“What amazes me about landscape, landscape recalls you into a mindful mode of stillness, solitude, and silence where you can truly receive time.”- John O’Donohue
As I mentioned in my last post the past two months I have been working on a series that were inspired by my plaster books I’ve been making and were also an exploration of the new terrain that I am living in. This fall has been glorious and we have been heading out to different areas to explore and get to know our new home. I have found that every time I have moved, it is only when I start doing work inspired by my surroundings, that it is then that the place starts to feel like home. Something clicks within during the translation of my exterior experiences onto my panels. Gaining an understanding of the land and the environment is important to me.
A New Horizon
encaustic mixed media
6×6 inches
The Maryland landscape does not have the majestic mountains of the west, but it does have a rolling hills and curving roads. This is the landscape of my childhood and so, forever will be my interior landscape. I love the landscape of the pacific northwest with its tall dark fir trees, misty waters, and glorious mountain peaks. And the golden flat prairies of Illinois have a beauty to them as well that I grew to love. But there’s just something about the land that you grow up in that speaks a language that is so familiar and intimate.

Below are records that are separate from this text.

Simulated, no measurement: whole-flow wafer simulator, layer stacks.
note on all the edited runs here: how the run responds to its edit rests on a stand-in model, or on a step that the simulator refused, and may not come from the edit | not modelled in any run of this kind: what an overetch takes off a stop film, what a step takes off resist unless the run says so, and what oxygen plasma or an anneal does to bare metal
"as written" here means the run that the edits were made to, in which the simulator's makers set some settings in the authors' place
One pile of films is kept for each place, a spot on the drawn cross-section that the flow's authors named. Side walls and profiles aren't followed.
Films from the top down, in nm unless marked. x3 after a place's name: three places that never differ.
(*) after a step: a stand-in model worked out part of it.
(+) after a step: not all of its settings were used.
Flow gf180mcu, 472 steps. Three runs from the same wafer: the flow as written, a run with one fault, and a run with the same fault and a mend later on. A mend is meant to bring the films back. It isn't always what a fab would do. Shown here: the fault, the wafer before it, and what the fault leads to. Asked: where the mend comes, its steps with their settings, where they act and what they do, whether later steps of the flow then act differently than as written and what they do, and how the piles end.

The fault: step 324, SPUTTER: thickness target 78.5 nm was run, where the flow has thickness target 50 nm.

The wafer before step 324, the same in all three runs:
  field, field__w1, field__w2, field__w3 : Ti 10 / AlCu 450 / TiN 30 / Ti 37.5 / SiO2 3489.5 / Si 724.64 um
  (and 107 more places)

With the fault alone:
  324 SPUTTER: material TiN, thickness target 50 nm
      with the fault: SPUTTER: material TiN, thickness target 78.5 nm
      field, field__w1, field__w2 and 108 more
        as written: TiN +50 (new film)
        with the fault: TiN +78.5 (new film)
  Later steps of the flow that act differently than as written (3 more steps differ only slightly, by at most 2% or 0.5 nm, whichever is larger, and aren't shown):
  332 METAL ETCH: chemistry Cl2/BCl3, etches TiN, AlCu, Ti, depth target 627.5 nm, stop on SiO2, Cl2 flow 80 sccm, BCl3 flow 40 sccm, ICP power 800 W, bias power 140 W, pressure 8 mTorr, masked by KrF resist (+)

When we first got here we visited the Irvine Nature Center that is 20 minutes outside of Baltimore. I was fascinated by a collection of native cones and seed pods. I just love those forms and knew that I would be incorporating them into my artwork at some point.
Hence
encaustic mixed media
6×6 inches
The Kindness of Strangers
encaustic mixed media
6×6 inches
The Kindness of Strangers is a special piece to me for several reasons. Primarily it is because the beautiful rusted cloth was a gift to me by one of the women who attended the Red Thread Retreat last month. I had been talking about how I have been wanting to experiment with rusting and eco-dying and she pulled out this beautiful cloth that she had rusted and told me to take it and use it. It was an honor to be given something made by her to be used in my artwork. So very kind of her. (Thanks MaryJo!)
This piece is also a tribute to the people who stepped in to help us during our flooded home crisis. One of the many lessons I learned was this: The kindness of strangers is powerful, even in the smallest of gestures.